Managed Sources 2016+ Architecture: What's Changed

Here we explain the differences between the existing, and 2016+ Managed Sources architectures in terms of what has been added, changed, and taken away.

What's new?

Aggregated "Comment Count" and "Like Count" interactions

As a replacement for Individual "Like" interactions we have introduced aggregated "Comment Count" and "Like Count" interactions to regularly return a count of the number of Likes or Comments on a specific interaction at that point in time. These interaction types can guarantee that you receive accurate point-in-time engagement counts for the posts collected from the resources you are monitoring.

These interaction types provide an aggregated count only, and do not expose details of the individuals performing the Likes or Comments. The value of the "Like Count" interaction type for Facebook Pages is a sum of all Likes and Reactions; Reactions are not treated separately at present.

Aggregated "Share Count" interactions for Facebook Pages

These aggregated interactions have the same format as Like/Comment Count interactions, showing us how many times a specific Facebook post has been shared.

This interaction type provides an aggregated count only, and does not expose details of the individuals performing the Share.

"Page Mention" interactions for Facebook

We now support Facebook "Page Mentions"; this allows you to collect not only interactions posted from, or to the Pages you are monitoring, but also all public posts in which the Page has been tagged.

Additional resource data available in each interaction

source.resource_id and source.identity_id fields have been added to each Managed Source interaction along with the .source.id in order to let you know which Managed Source resource (Page/Tag/user/etc) and access token was responsible for returning each specific interaction:

{
  ...
  "source": {
    "identity_id": "a7c92ff18bf46cbe18c78479722b867c",
    "resource_id": "26549c827cc4e2fae35b3ba6b15a5a61",
    "id": "6be34bab475640d597b922312d75c2e1"
  }
}

New source.resource_id CSDL target

As well as introducing the source.resource_id field in your output data, we are making this value filterable to allow you to filter specifically for interactions returned by a given Managed Source resource. See the source.resource_id target documentation for full details.

What's changed?

Smarter back-off for Facebook Pages Managed Sources

Facebook's API returns notifications when API requests made by access tokens generated by a specific app are approaching their request rate limit. We now acknowledge these notifications, and begin to back-off requests being made with these access tokens until these notifications go away.

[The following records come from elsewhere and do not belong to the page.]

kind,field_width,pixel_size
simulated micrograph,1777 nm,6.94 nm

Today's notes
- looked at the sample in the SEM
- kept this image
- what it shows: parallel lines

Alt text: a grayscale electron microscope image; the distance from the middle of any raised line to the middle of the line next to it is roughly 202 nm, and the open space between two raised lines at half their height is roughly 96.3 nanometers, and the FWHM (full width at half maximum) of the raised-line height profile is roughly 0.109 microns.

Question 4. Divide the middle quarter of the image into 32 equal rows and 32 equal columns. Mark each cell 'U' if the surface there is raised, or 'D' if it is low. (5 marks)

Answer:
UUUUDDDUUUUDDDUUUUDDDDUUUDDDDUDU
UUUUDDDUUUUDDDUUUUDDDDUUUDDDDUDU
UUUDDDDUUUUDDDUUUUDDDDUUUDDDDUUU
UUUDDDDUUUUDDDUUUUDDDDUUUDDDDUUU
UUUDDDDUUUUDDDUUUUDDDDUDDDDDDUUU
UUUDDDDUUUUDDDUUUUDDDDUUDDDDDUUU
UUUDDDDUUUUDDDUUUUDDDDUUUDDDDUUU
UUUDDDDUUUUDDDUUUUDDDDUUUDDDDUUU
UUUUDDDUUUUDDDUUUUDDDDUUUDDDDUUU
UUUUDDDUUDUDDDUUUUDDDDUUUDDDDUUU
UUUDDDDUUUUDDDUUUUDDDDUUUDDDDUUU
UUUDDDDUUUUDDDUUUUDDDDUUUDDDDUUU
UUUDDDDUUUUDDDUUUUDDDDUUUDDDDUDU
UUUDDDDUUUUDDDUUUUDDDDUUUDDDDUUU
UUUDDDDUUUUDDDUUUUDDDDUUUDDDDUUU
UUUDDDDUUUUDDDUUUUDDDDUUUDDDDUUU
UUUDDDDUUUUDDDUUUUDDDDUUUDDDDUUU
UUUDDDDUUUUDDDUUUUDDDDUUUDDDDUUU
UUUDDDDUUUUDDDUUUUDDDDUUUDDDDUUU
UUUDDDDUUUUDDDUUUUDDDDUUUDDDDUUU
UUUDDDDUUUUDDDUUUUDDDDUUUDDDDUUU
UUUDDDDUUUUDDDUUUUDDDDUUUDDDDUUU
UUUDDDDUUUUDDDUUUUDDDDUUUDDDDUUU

This behaviour has allowed us to reduce cases where all requests from that app have been rate-limited by Facebook. See Facebook's Rate Limiting documentation for full details.

More helpful log messages across all Managed Sources

We have reviewed and improved error and warning messages returned in your Managed Source logs.

Interactions are no longer incorrectly deduplicated

DataSift performs interaction deduplication to prevent you from receiving interactions more than once. However, there is an edge case in the older Managed Sources architecture which could lead to interactions being deduplicated incorrectly.

As an example, we'll work through a case where we are filtering for two Instagram tags to monitor a surfing competition; #RipcurlPro and #BellsBeach. There will be some posts which contain both of these tags. One post for example, may be from a fan and read "Enjoying the 2017 #RipcurlPro at #BellsBeach".

  • The older Managed Sources architecture will return this interaction the first time, and when it collects the interaction again by searching for the second tag, that interaction will be filtered out, and will not be delivered.
  • The newer Managed Sources architecture will deliver that interaction a second time, but will label it with the resource_id of the resource (Tag) responsible for returning that interaction (see the Additional resource data available in each interaction section for more information).

API changes

The API itself has not changed; you will still use the /source/* API endpoints to manage your Managed Sources. However, with the changes to the interaction subtypes you can request, we now provide a number of new parameters which can be requested for each source. The parameters objects used when creating Instagram and Facebook sources will now look like the following:

Facebook parameter options

{
  ...
  "parameters": {
    "posts_by_others": true,
    "comments": true,
    "comment_counts": true,
    "like_counts": true,
    "share_counts": true,
    "page_likes": true,
    "tagged": true
  }
}

Instagram parameter options

{
  ...
  "parameters": {
    "comments": true,
    "like_count": true,
    "comment_count": true
  }
}

What's been removed?

Individual "Like" interactions

For the purposes of performance enhancements, we have removed individual Like interactions. In some cases, we saw that up to 90% of our platform resources were working to fetch and process individual Like interactions.

Individual Like interactions were also unfortunately misleading in some cases; neither Instagram nor Facebook provide a timestamp on an individual Like interaction, so the only timestamp provided with these interactions was the time at which DataSift pulled the interaction. Individual Like interactions have been replaced with aggregate Like Count interactions, which help provide far more accurate tracking of Like counts over time for each post.